Tyler is the founder of Peoples Design. He is seeking $75,000 in exchange for 25% equity in his company. Peoples Design is a company dedicated to positive innovation. Today, he is here to show the Sharks the Scooping Bowl. This bowl will be the Sharks’ go-to kitchen gadget. Its unique and innovative design will leave the sharks wondering, “why didn’t I think of that?” Tyler demonstrates all the bowls that a person can use – a bowl for salsa, a bowl to mix the batter, a rubber spatula, a colander, an egg separator. The entire thing is a mess, and you’ll be doing dishes all night.
Tyler knows what the Sharks are thinking, and there is indeed a better way. The Scooping Bowl will save you time, space, and money. The scooping bowl is an odd-shaped bowl with a plastic handle that seems like it has more functionality than just holding. Tyler demonstrates – everyone loves healthy and delicious snacks, right? Take your favorite fruits and vegetables and pop them in. The blade holds the food back. Tyler then pours water in to soak and wash the vegetables, then pours the water out.
The blade handle holds the fruit back while allowing the water to pour out, resulting in clean water. The same bowl washes, strains, and soaks. Mark laughs and loves the presentation. There is more, however. The silicone blade also wipes out the inside of the bowl, wiping it dry. There is also an egg separator – instead of breaking out two bowls, crack the egg into the bowl and pour the egg white through.
Tyler continues to demonstrate, mixing together pancake batter in the bowl. In one smooth motion, the scooping bowl gets all the expensive ingredients right out. The silicone blade pushes out all of the remaining batter left in the bowl. The Sharks watch, and you can visibly see the mechanics of the bowl start to click in their heads – they know exactly what they’re looking at now. Tyler then distributes samples to each of the Sharks, who begin to play with the silicone blade immediately.
Peoples Design On Shark Tank
Lori asks for more information about Tyler. Tyler’s story is unlikely – when he was born, the doctors told his mom that it was unlikely for him to survive two weeks. If he did survive, it was unlikely for him to gain his hearing or even ever speak. It’s also unlikely that a guy with no culinary training, the head of a housekeeper, would become head chef at the best restaurant in town. It’s also unlikely that a guy with no business training would get a U.S. patent, find a manufacturer, and produce the Scooping Bowl. In fact, he would like to invite the Sharks along on his unlikely story.

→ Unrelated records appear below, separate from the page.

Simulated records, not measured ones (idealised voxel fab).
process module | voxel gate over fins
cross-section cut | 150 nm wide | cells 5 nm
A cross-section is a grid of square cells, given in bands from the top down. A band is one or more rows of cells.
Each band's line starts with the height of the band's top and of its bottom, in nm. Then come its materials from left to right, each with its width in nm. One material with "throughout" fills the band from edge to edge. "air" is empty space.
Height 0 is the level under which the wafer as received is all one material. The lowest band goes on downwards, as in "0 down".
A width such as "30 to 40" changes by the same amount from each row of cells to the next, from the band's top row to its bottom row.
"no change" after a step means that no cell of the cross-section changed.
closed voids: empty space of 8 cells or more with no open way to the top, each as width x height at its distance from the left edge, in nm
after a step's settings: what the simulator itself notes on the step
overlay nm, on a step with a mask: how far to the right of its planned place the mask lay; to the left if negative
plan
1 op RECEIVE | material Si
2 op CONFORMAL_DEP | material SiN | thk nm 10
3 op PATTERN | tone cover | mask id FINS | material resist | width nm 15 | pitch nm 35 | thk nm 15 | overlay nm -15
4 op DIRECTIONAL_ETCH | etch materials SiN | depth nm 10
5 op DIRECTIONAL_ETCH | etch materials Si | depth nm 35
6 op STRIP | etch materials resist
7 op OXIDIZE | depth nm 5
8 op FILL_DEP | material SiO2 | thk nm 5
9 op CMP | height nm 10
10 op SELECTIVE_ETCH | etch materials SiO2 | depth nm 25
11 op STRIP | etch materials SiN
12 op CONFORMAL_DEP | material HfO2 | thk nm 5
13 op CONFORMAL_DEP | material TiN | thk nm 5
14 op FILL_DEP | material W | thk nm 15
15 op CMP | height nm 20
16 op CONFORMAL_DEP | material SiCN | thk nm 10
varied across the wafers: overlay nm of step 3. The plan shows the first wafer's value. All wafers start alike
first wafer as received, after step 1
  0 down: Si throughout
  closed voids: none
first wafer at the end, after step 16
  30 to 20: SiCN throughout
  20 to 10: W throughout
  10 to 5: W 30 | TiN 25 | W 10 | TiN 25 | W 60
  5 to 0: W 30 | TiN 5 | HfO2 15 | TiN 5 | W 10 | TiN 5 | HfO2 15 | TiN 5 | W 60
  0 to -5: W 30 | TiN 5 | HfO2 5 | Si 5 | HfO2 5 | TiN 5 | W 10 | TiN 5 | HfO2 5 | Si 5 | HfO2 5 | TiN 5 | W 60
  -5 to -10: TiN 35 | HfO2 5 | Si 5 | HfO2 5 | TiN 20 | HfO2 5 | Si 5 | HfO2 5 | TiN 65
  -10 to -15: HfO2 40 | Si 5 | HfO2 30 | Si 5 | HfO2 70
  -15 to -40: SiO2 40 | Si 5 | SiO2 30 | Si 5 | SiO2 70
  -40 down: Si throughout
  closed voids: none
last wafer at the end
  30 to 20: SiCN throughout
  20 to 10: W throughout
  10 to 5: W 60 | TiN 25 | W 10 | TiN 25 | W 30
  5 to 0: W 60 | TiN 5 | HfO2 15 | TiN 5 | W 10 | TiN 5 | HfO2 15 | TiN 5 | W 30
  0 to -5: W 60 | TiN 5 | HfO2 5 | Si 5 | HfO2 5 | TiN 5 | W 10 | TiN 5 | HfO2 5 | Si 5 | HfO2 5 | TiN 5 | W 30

Tyler worked at all sorts of fancy restaurants and cooked for thousands of people in fine dining. He worked his way up and was the head chef at a great restaurant in town. He had it in his heart to do more, so he left his job and went to work at the local rescue mission. Lori asked what happened and how Tyler thought of this. He deals with bowls and spatulas many, many times in a day. He struggles and it’s annoying and it’s a mess, and there has to be a better way. Rather than wait for someone to make the dream real, Tyler took initiative and made it happen.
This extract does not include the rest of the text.